Lenapehoking ~ Watershed - Alliance for Watershed Education of the Delaware River

Lenapehoking ~ Watershed

a place for water, art and culture.

The Alliance for Watershed Education is proud to present Lenapehoking ~ Watershed, a wide-ranging, multifaceted art project that wants to introduce you to your watershed!

Al Mudhif at SCEE, photo by Rob Zverina

A program of the Alliance for Watershed Education of the Delaware River (AWE), the initiative winds its way through the landscapes and waterways of the Delaware River Watershed in New Jersey, Pennsylvania, and Delaware.
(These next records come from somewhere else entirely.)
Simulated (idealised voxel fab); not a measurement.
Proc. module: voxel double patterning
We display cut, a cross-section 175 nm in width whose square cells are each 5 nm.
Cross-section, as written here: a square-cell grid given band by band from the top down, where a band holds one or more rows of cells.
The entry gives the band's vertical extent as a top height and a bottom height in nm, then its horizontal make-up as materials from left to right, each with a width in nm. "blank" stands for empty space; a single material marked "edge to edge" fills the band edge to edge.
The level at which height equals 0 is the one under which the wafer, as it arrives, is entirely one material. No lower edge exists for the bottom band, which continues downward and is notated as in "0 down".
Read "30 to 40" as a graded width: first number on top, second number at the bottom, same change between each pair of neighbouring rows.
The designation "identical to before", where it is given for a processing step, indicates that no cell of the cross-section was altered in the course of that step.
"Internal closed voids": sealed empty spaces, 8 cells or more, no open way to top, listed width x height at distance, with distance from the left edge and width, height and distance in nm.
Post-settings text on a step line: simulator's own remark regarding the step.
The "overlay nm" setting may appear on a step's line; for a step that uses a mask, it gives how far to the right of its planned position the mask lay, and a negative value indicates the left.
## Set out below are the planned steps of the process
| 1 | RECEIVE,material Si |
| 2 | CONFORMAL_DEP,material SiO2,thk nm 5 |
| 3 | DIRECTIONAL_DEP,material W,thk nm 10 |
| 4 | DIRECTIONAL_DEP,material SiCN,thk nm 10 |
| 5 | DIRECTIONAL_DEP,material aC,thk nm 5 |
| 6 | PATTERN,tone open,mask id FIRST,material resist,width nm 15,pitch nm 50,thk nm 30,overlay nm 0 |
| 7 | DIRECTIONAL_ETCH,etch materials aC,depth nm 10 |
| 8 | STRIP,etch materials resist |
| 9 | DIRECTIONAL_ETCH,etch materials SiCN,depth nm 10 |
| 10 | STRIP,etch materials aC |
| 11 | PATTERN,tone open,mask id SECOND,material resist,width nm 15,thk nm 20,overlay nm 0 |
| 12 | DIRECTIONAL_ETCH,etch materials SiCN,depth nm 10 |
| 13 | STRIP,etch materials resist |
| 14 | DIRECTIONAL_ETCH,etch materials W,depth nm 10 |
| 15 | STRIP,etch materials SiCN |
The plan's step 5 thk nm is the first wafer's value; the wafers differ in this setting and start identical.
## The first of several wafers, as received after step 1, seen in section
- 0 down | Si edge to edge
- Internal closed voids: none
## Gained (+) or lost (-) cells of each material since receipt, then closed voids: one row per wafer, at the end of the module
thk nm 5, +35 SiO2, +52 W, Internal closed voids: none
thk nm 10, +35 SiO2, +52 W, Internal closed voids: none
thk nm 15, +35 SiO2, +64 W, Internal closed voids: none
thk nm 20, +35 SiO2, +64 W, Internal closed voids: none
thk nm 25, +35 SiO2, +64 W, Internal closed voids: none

Taking place from spring of 2021 to late fall of 2021, Lenapehoking~Watershed offers multiple opportunities for inspiration, refreshment, and learning. You’re invited to discover new things, meet new people at outdoor cultural gatherings, and enjoy solitary meditations on art and nature through the site-responsive, temporary sculpture installations of Water Spirit and the small-group, interactive card game, Aqua Marooned!

Aqua Marooned! card
Card from Aqua Marooned!

The Delaware River watershed is a huge area, channeling rainfall and snowmelt from the Catskill Mountains along creeks, streams, and rivers, eventually joining the Delaware Bay and Atlantic Ocean, that exists within Lenapehoking, a place-name that existed before the watershed and the river were named “Delaware” by British colonizers who imposed their ownership of the lands over the rightful stewardship of the Indigenous Lenape people.

Much of this land is now heavily urbanized and suburbanized–but not all of it! L~W is designed to help all of us living in this region enjoy the wellbeing benefits of time in green and watery spaces. Part of the mission of this project is to activate the watershed in the public’s imagination and bring depth to the conversation about what it means to be part of a watershed.

The name ‘Lenapehoking ~ Watershed, a place for water, art and culture’ was chosen after consulting with citizens of the local Lenni-Lenape Nations. ‘Lenapehoking’ is a place name that means ‘the land of the Lenape people.’

Land Acknowledgement

We acknowledge that the lands on which the AWE centers are located are the ancestral lands of the Lenni-Lenape people, whose presence and resilience continues to this day in the tri-state area of New Jersey, Delaware, and Pennsylvania as well as in forced diaspora throughout Turtle Island. We take this opportunity to honor the original caretakers of this land and recognize the histories of land theft, violence, erasure, and oppression that has brought our institution and ourselves here. The L~W art project team and the AWE network of environmental education centers acknowledge the Lenni-Lenape people’s environmental stewardship, since time immemorial, as critical.